Aswath Domodaran on corporate sustainability; Hobart and Huber on scientific stagnation; Howard Husock on big philanthropy; me on bureaucracy; Noah Smith on social class in America
How well does Noah Smith know the working class? I'm not sure to what extent this is true for Smith, but many public intellectuals do little more than read about the working class. This past week I attended a talk by Catherine Ruth Pakaluk at Thales College in Raleigh. Before the talk I spoke with her about her new book, "Hannah's Children: The Women Quietly Defying the Birth Dearth." In writing this book she actually drove around the country interviewing women that have given birth to five or more children. In talking with them face-to-face she probably learned a great deal more and more accurately why these women are having many more children than other American women. Any guesses as to who these women are and why they're having more kids?

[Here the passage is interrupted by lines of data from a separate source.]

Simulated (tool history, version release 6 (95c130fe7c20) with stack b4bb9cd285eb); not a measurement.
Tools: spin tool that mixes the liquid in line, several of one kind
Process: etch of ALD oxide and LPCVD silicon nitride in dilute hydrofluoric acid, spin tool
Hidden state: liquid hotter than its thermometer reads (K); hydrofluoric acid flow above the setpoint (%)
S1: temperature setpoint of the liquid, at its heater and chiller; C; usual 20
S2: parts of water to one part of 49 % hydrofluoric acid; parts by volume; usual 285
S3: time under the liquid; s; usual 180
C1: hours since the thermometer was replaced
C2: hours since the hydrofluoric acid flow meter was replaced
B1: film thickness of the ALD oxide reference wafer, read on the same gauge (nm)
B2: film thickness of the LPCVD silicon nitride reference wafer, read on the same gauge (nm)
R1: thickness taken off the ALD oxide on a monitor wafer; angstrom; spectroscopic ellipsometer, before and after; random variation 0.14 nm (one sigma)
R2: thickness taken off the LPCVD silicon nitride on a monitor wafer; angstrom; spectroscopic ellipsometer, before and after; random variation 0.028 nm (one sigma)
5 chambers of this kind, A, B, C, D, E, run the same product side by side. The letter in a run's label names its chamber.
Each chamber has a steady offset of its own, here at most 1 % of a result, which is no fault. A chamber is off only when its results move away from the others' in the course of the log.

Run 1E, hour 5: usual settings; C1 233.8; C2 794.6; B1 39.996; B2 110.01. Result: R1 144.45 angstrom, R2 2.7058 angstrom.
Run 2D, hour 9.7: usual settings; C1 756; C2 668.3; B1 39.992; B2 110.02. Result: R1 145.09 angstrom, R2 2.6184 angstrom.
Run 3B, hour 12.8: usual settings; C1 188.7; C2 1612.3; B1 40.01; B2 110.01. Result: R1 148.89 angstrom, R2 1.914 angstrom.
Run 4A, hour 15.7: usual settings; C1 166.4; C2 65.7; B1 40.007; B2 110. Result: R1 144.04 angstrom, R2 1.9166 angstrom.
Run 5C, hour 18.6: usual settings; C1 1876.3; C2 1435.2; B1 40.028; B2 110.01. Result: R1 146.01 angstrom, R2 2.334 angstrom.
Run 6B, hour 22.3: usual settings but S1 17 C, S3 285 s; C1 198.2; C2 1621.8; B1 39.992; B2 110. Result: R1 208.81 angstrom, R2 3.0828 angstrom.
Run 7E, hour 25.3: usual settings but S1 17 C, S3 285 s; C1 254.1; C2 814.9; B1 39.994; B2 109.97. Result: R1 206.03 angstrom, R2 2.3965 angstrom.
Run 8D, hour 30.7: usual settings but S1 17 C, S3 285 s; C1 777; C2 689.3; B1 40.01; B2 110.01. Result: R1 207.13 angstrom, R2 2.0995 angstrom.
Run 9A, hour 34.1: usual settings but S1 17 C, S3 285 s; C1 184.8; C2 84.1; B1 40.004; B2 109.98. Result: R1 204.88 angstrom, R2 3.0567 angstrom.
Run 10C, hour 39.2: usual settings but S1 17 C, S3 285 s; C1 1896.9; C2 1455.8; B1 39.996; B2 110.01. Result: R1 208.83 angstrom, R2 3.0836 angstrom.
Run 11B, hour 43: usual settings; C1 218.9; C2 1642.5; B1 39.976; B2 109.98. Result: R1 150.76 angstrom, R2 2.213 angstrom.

The "working class" may not be as ideologically homogenous as the college cohort, but that is not to say they don't share many values. Perhaps one should simply think of those who on the one hand were ideologically indoctrinated in college, and everybody else, whether they went to college or not, rather than think of them in terms of "class," a word which has become freighted with esoteric baggage. Smith thinks of them as fragmented but they share a positive vision of the possibilities of the American future, in contrast to the college cohort's unrelenting negativity, cynicism, and nihilism, which proceed from the Progressives' cult of technocratic meliorism (with themselves in charge, of course), which devalues the present and past in comparison to an imagined perfected future.
Oh, a new word. meliorism - the belief that the world can be made better by human effort. That seems like a good thing. Count me in. But technocratic meliorism, count me out, especially if they’re in charge. Fortunately they’ll probably never be in charge, at least not during my lifetime.
Division by check-box categories, be they based upon education, race, sex, gender, etc. always runs up against the problem of overlapping distributions that depend upon the individual. In each check box you have all types of individuals including working class uneducated geniuses and some so called educated class with Ph.D. who are really quite stupid.
I’m sure that too many college grads think like Noah, only college (class; good) or non-college (class; bad), but there are two other big difference check boxes. The big one is working, vs non-working (the dole!), and the other is criminal or not.
The Dem policies are to reduce the discomfort of poverty, but stay needy & dependent, while the Rep policies are to push work and allow charities to do more about more helping the needy, but especially the Deserving Poor. Charity failure is way under talked about.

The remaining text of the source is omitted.